Jalen Rose is glad people aren't in an uproar over reports that Sean Miller was paying Deandre Ayton $10,000 per month to play for Arizona. (1:08)

NEW YORK -- Federal prosecutors on Wednesday played a recording to a jury of a phone call in which former Arizona assistant Emanuel "Book" Richardson told aspiring agent Christian Dawkins that Wildcats coach Sean Miller was paying star center Deandre Ayton $10,000 per month while he was enrolled at the school.

Prosecutors played the call, which was intercepted by wiretaps on June 20, 2017, to the jury near the end of their case involving college basketball corruption.

Dawkins and Richardson were discussing how to recruit Ayton as a client to Dawkins' fledgling sports management company.

While talking about Ayton, Richardson told Dawkins, "Sean's got to get the [expletive] out of the way and let us work."

"We'll see how Sean plays it out," Dawkins said.

"You know what he bought per month?" Richardson asked.

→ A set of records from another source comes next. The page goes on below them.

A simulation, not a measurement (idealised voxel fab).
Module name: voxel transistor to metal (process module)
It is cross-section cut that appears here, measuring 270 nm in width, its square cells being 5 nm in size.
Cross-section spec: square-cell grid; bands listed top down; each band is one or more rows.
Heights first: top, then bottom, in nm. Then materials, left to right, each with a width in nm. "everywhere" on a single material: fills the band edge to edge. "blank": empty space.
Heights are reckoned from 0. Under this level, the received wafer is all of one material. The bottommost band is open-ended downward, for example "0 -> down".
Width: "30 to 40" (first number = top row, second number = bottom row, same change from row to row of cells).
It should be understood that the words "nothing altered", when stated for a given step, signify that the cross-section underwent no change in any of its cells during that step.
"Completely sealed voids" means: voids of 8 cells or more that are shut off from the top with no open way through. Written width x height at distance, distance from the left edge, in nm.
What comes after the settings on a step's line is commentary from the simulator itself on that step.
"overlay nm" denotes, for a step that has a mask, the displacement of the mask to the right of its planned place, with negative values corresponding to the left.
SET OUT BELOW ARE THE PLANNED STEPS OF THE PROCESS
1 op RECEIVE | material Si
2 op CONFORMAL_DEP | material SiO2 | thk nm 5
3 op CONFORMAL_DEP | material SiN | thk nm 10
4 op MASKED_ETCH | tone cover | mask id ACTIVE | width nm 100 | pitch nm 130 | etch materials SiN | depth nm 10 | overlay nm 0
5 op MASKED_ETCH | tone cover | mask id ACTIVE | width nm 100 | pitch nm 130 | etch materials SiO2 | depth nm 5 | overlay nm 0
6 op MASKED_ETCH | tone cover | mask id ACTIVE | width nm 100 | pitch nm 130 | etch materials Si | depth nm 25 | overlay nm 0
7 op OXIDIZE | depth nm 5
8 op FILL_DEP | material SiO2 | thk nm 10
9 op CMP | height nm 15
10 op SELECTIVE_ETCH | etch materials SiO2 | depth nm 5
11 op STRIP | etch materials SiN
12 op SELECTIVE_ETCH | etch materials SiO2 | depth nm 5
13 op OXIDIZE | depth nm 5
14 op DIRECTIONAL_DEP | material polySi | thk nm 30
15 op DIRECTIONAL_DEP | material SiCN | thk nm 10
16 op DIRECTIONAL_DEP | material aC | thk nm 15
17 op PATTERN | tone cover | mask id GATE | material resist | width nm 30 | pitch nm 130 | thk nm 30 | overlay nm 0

"What he do?" Dawkins asked.

"I told you -- 10," Richardson replied.

"He's putting up some real money for them [expletive]," Dawkins responded. "He told me he's getting killed."

"But that's his fault," Richardson said.

During the same call, Richardson and Dawkins discussed how much Richardson would be paid each month by Dawkins' new sports management agency.

"You already know Sean is taking care of Rawle [Alkins] and them," Dawkins said.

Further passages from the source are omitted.